Published: Thu 15 Dec 2005 09:05 AM
WWF-UNEP Ministerial Event New Zealand intervention
Jim Sutton speech against fish subsidies at WTO
Let me start by thanking WWF and UNEP for hosting this very worthwhile event.
Fisheries subsidies rules are often referred to as that very rare thing – a “triple win” issue. That is, we have an opportunity to deliver a win for trade, a win for the environment, and a win for development. Ministers recognised this in Doha in 2001 when they singled out fisheries subsidies – and these goals remain just as valid today.
On the trade side, we have large amounts of subsidies causing considerable trade distortions. Global fisheries subsidies are estimated at a minimum of US$15 billion a year – that’s about 20 per cent of seafood industry revenues. No one can argue subsidies on this scale have no impact on trade. Fishers from developing countries face unfair competition from heavily subsidised competitors from rich industrialised nations. Yet the current subsides rules just aren’t curbing this problem.

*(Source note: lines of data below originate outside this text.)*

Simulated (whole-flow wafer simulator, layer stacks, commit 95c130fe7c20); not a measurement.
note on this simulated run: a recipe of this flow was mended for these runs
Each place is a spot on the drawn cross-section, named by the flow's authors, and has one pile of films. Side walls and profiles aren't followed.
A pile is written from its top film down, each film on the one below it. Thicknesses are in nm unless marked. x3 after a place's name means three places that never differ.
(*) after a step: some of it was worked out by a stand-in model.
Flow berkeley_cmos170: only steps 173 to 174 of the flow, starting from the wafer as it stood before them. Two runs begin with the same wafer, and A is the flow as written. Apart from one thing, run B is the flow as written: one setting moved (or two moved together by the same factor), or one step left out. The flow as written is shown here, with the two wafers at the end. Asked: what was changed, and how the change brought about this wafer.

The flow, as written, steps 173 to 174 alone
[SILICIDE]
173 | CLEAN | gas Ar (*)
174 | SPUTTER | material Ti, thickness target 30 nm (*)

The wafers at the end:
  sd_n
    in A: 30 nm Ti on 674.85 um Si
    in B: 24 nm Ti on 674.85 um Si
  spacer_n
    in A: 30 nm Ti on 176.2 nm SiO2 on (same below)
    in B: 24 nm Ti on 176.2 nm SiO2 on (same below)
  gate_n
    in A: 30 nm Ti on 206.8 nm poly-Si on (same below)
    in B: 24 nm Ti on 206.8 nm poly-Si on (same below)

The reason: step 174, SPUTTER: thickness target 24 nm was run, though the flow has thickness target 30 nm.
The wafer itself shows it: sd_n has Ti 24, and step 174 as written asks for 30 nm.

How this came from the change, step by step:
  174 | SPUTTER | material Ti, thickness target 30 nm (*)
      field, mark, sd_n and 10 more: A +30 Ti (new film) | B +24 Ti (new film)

For my country, exporting fish and fish products provides the sector with more than 90% of its revenue, making it our fifth largest goods exporting sector – and it is not subsidised. We face very real challenges to compete with subsidised fisheries production in international markets. In fact, it is no exaggeration to say that our industry’s survival is dependent on placing the fishery on a sustainable footing.
But this issue goes far beyond just trade concerns. Viewing subsidies solely through the traditional WTO angle of correcting trade distortions would overlook the large environmental problems that these subsidies create.
Global fisheries are in an undisputed state of crisis. Key stocks are being run down, some to the point of collapse. The FAO has reported that more than seventy five percent of the world’s commercial fisheries are overexploited or fully exploited or significantly depleted. Only one per cent is recovering from exploitation. It’s widely recognised that subsidies are a major contributing factor to this crisis. It is as though rich, industralised nations are financing a high-tech mission to seek and destroy the last fish in the sea.
Subsidies not only support over-exploitation, they are a pernicious challenge to even the best-managed fisheries and a threat to those fisheries with room to expand.
Strengthening WTO rules on fisheries subsidies is not a substitute for work in other specialist bodies, particularly in improving fisheries management. But it will provide an essential complement and support to the work of other inter-governmental organisations, such as the FAO, the OECD and the Ministerial High Seas Task Force on IUU fishing, the commercial industry and environment and conservation groups around the world.
As the international organisation with both the ability and the responsibility to take action on subsidies, the WTO must be a part of the solution to this problem. The WTO needs to show it can contribute to the global sustainable development agenda, and the war on poverty. The fisheries subsidy negotiations are a unique opportunity to demonstrate that the WTO’s trade agenda can complement broader social and environmental objectives - to demonstrate that WTO negotiations are not “a race to the bottom”.
The fish sector is a major export earner for many developing countries, which produce around half of the world’s fish products. 95 per cent of fisheries sector employment is located in developing countries. Yet at the same time, the fishing industries of industrialised countries are subsidised on a vast scale, that developing countries cannot hope to match. Instead, many can only watch as their resources are ruthlessly exploited by others.
To us, the Doha Development Round seems an appropriate place to begin to level the playing field.
I would therefore join with my colleagues here today in urging WTO Members to increase their efforts after Hong Kong to ensure that we develop meaningful and enforceable rules on fisheries subsidies. We have made good progress so far, but we still have a long way to go. We must seize this chance to deliver an outcome that will make a real difference to the fisheries sector and global fish stocks before it’s too late.